But somewhere between then and now, something changed.
The million-dollar HDB
In July 2012, a flat at 149 Mei Ling Street in Queenstown sold for just over a million dollars. It was the first HDB flat to ever cross that threshold. Headlines treated it as an anomaly—a curiosity, maybe even a one-time outlier.
Fast forward to September 2025: 172 HDB flats sold for a million dollars or more. In a single month. A new record. Million-dollar flats now make up nearly 8% of all resale transactions.
The trajectory is relentless. In 2022, there were 369 million-dollar transactions for the entire year. In 2023, that jumped to 470. In 2024, it hit 1,035—more than double the previous year. And PropNex projects 2025 will exceed 1,300.
Let me be clear about what this means: we’re talking about public housing. Subsidized apartments. The system Lee Kuan Yew built specifically to give ordinary Singaporeans “a home at cost or below cost.”
Seven figures. For a 99-year lease on a government flat.
The streak nobody celebrates
HDB resale prices have now risen for 20 consecutive quarters—setting a new record. If you include the flat 0.0% change in early 2020, it extends to 23 quarters. The previous longest streak was 20 quarters, from 1991 to 1996.

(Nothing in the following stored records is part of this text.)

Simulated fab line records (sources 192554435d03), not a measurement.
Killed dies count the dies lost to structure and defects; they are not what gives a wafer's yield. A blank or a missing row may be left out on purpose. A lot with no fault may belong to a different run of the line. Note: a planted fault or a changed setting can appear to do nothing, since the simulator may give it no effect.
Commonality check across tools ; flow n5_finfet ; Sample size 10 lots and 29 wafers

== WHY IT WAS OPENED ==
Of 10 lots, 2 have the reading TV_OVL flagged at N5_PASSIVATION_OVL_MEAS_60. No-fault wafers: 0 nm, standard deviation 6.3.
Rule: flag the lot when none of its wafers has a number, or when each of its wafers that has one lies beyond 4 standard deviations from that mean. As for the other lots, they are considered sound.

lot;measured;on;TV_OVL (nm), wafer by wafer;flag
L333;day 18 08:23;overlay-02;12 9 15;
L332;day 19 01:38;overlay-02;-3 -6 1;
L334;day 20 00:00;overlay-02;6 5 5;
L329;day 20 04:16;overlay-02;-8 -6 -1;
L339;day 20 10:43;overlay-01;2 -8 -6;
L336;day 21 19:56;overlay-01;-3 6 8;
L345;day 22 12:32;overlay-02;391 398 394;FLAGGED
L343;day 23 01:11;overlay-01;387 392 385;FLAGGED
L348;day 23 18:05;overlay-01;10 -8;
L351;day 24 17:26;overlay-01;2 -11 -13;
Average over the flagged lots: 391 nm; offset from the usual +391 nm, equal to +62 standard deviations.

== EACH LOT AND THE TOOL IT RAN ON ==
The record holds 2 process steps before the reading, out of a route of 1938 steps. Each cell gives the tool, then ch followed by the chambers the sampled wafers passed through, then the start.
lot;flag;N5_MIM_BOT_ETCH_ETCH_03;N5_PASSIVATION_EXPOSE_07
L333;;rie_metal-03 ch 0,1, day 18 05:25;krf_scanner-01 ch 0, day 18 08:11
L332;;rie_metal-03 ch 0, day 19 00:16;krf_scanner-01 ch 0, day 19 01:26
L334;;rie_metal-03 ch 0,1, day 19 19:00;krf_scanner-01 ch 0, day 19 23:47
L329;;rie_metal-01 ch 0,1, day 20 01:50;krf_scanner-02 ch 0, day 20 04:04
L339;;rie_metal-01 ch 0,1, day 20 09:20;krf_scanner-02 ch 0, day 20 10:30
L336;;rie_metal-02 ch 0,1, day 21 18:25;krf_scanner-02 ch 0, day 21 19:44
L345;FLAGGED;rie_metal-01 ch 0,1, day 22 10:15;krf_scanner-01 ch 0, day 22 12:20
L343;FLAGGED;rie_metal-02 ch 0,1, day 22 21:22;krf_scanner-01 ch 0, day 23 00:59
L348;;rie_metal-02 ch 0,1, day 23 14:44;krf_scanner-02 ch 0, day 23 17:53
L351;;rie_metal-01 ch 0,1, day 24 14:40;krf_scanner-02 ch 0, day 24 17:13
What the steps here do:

That’s five years of uninterrupted price growth. Five years where every quarter, flats got more expensive. Five years where the gap between what public housing costs and what ordinary incomes can afford kept widening.
And it’s not just the top end. Data from 2024 shows prices for two-room flats rose 45.4% and three-room flats climbed 41%. Meanwhile, private residential property prices increased just 3.9%. The most affordable public housing is appreciating faster than luxury condos.
Think about what that means for a young couple earning median income, trying to get their first home.
The response that isn’t landing
In January 2025, Prime Minister Lawrence Wong addressed these concerns at a dialogue with NUS students. His message: don’t worry, housing is still affordable.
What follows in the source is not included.